Ann Gardner | Via Latina
On Wednesday, January 13, ten members of the Carmel Valley Planning Board split their vote 5-5 on the “new” One Paseo project. The project had shrunk from 1.4 million square feet to 1.2 million after a referendum campaign and lawsuits forced the San Diego City Council to rescind their February, 2015 approval. But the new project that will now go to the San Diego Planning Commission for review without Carmel Valley’s approval is still twice the allowed zoning. And half of the sitting Board thought it was still too big.
Over 150 people attended the January 13 meeting. This was a surprise. Neighbors had organized an amazing community revolt when the larger project was approved by the San Diego City Council. They initiated a successful citywide initiative referendum and filed lawsuits. They organized protest demonstrations, wrote letters to every editor, went on the radio and television, organized community planning groups throughout San Diego and finally sat down with Kilroy Realty to draw up terms for a settlement focused on a 40% reduction in traffic, wider setbacks, shorter buildings and more pedestrian space. Seemingly a done deal. But the reduction in square feet was only about 200,000 square feet. That’s what stuck in the minds of many residents attending the Jan. 13 meeting: the density, the building heights, and the traffic - reduced but still over what current zoning would have generated.
Was all that work worth it? Planning Board Chair Frisco White who had voted against the original larger project read a motion to approve: “One Paseo to some will never be accepted or desired, but we must understand that a development of some sort will be constructed on the site and that we must at times reach a decision that will be beneficial. Therefore, [the Board] supports the New One Paseo… with the following requirements, conditions and understanding.” Those conditions included a serious dialog to provide public transportation…extending to Del Mar and Solana Beach, a rooftop passive public park, the establishment of a temporary Rapid Response Team or a new fire station on the western side of I-5 shared with Del Mar to serve Del Mar Heights, and additional affordable housing. Board member Ken Farinsky, a founder of What Price Main Street and the referendum initiative, voted to support acknowledging that many would be unhappy with his vote but acknowledging Kilroy Realty’s willingness to make the requested changes, it was “the pragmatic” thing to do. The five no votes echoed concerns raised by the audience: too big, too dense, too much traffic and out of character with the neighborhood.

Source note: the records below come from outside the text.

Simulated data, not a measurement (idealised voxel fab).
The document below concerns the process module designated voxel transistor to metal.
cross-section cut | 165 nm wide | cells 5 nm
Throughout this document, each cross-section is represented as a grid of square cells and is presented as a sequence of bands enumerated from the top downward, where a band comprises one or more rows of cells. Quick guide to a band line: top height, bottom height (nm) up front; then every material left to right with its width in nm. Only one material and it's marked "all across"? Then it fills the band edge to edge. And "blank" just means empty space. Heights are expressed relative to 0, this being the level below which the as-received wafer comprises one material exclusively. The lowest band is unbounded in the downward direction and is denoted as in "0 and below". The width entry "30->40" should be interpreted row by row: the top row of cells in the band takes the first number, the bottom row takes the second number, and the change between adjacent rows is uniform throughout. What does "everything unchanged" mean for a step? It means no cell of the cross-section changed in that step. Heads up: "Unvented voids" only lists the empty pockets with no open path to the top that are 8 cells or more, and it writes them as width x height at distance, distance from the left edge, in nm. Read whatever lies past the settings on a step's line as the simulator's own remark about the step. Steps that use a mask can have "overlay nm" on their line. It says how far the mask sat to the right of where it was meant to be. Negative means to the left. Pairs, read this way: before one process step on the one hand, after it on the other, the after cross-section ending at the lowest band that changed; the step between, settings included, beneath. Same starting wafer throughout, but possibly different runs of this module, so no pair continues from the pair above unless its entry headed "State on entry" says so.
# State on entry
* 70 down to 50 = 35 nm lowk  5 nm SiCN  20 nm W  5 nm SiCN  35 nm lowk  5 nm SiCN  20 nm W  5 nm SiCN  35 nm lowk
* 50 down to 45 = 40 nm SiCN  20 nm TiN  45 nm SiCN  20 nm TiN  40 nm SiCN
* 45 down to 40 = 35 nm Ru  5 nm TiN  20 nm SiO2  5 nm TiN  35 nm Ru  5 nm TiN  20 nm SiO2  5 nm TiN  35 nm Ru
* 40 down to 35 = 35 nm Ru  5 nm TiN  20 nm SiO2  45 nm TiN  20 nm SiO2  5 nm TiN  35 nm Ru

One year ago the San Diego City Council voted to approve the larger One Paseo 7 to 2 (only Councilmembers Lightner and Emerald voting no) despite an 11-2 recommendation from the Carmel Valley Planning Board to oppose in favor of an 850,000 square foot project. It seems likely with an improved vote for support, the San Diego Planning Commission and Council will approve the new One Paseo without much fanfare and with a nod toward the cooperation between a community and a developer to compromise. But not everyone will agree.